Something is bothering me about teaching at university: we are leaving the most important teaching to chance.

In most tutorials, there is an opportunity to try out things with a tutor there to talk to about it, or deep discussion of course content, or at the very least worked examples of using the ideas in practice with a higher chance of asking questions. In a lot of ways the tutorial is the place where the majority of the classroom learning actually happens in a university course. Indeed, students often say that tutorials are the most important part of their learning at university and will go to them even if they don’t go to lectures. I talked to a student just the other day who was still catching up watching the lectures online from two months ago, and yet has been able to do his assignments because he has been attending the tutorials.

So, if the tutorial is the most important class for student learning, then you would think that the tutorial would be the class where you put the most effort into making sure it was as good as you could achieve. Yet in so many disciplines in so many universities, the tutorials are given to their current postgrad students to teach, with minimal or no training. (Not to say the postgrad students can’t be great teachers, just to say they don’t have much teaching experience yet.)  By not carefully considering our tutorials and training the tutors, it’s like we’re leaving the most important teaching to chance.

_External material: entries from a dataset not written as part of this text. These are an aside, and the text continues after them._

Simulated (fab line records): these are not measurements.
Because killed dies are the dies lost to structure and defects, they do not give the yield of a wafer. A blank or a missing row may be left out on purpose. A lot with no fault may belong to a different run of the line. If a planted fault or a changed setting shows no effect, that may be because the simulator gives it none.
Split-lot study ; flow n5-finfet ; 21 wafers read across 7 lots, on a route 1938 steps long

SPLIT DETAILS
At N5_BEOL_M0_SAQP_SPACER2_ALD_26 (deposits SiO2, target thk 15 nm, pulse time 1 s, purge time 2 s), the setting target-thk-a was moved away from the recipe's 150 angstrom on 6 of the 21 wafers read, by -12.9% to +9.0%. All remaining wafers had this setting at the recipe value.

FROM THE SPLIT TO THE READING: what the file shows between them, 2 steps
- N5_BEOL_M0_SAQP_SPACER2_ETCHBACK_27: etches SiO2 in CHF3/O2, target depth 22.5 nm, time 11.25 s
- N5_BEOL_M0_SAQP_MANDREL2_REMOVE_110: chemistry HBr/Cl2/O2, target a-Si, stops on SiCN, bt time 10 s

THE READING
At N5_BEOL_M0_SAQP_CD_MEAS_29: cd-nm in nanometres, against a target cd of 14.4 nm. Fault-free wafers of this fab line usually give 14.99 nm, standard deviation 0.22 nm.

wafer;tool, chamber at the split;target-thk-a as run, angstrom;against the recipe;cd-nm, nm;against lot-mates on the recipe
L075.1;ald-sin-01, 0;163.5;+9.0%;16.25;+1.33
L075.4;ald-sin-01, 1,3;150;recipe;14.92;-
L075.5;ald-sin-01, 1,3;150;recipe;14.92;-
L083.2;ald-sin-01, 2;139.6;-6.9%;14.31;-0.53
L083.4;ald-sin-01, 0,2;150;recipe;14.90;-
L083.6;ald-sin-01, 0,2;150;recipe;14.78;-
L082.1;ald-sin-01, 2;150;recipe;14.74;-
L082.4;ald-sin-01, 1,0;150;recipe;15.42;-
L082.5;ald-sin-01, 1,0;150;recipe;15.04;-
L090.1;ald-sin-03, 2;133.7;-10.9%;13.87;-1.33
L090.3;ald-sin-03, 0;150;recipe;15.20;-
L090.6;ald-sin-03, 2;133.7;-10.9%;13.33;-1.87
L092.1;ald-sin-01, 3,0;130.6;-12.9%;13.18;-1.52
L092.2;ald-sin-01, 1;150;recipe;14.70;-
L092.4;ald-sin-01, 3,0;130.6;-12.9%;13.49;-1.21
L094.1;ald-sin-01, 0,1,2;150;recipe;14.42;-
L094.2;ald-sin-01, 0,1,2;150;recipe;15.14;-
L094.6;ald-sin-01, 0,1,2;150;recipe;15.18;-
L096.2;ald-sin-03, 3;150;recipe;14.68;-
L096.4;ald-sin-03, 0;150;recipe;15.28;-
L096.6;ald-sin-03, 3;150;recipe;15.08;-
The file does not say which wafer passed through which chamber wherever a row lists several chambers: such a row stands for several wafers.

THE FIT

Even more than this, most initiatives to improve teaching at university focus on the lecturers. We give support for designing what happens in lectures and online, but somehow we don’t provide any time or resources for training the hundreds of tutors running the thousands of tutorials. Again, we spend all this effort improving lectures, but leave the most important teaching to itself.

This really surprises me, and I really wish there was something I could do about it. What I wish for is a funnelling of funding into designing effective teaching in tutorials, and even more importantly, funnelling funding into training tutors in effective teaching in tutorials. I think this might have a huge impact on learning at university.